Thursday, April 9, 2015

Rural Problems You Likely Don't Have



Okay, I had to get this one out this morning... too good to sit on.

Normally I write stories offline and paste them here, but this will be the exception.

Living Rural has advantages and disadvantages.  Sometimes the advantage can become a disadvantage.

So my father lives in a place so remote that maps show roads that no longer exist.  UPS truck drivers get lost, and he does not get mail delivery.  When he still had a land line phone, it did not work when it rained.

Well, he broke his one and only toilet.  Don't ask, too long a story, just accept that it is unusable.  The advantage is that he has plenty of privacy on his 20 acres, so digging a cat hole to do his business is not a problem.  Of course, 'number one' does not require more than stepping into his yard, which is really pasture land anyway. The other business, what we will call 'acts of congress' require a stroll away from the house into the woods, where he has pre-positioned little holes for the purpose, as sometimes 'acts of congress' have a sense of urgency, especially when a pot of morning coffee comes calling.

This morning, at just after Oh-Dark-Thirty, congress is 'in session,' so to speak, when a "hissing growl" comes from six feet away under a cedar tree.  Needless to say, a motion for a recess was entertained after urgent business was hurriedly concluded.  The advantage just became a disadvantage: wild animals tend to leave suburbanites alone.

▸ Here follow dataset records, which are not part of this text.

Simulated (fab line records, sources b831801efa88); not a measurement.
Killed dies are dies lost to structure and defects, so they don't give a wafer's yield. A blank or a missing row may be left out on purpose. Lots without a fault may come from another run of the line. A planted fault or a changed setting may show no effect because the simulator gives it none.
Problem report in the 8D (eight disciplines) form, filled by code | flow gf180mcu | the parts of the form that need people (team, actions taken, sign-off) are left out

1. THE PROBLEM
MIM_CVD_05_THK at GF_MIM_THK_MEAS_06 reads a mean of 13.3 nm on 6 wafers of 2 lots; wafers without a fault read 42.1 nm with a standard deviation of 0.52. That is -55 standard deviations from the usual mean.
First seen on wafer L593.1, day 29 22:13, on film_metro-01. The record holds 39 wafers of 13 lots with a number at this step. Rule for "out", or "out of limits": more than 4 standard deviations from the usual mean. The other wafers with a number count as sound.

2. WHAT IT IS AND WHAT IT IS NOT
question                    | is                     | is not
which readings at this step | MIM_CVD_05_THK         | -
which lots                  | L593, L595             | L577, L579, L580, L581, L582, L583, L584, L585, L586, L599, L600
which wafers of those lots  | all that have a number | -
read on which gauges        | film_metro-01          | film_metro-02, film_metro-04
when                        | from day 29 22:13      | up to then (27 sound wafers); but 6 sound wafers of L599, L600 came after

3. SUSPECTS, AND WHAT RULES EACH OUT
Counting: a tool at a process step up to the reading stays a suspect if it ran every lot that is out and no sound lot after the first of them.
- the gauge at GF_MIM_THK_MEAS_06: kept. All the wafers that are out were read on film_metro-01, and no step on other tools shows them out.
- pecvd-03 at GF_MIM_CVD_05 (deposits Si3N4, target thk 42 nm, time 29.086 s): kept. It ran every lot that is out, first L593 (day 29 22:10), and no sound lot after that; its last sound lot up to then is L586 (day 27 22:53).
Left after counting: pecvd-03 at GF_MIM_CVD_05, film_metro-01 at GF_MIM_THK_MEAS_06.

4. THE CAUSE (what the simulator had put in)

While the offended animal species remains a mystery, speculation by anonymous sources familiar with the location run from feral house cat, through pissed bobcat, and on up to cougar (mountain lion.)

When congress reconvened an hour later to continue business, certain precautions had been added to the 'legislative routine.'

Dad reports that performing an 'act of congress' while holding a shotgun complicates an already delicate operation.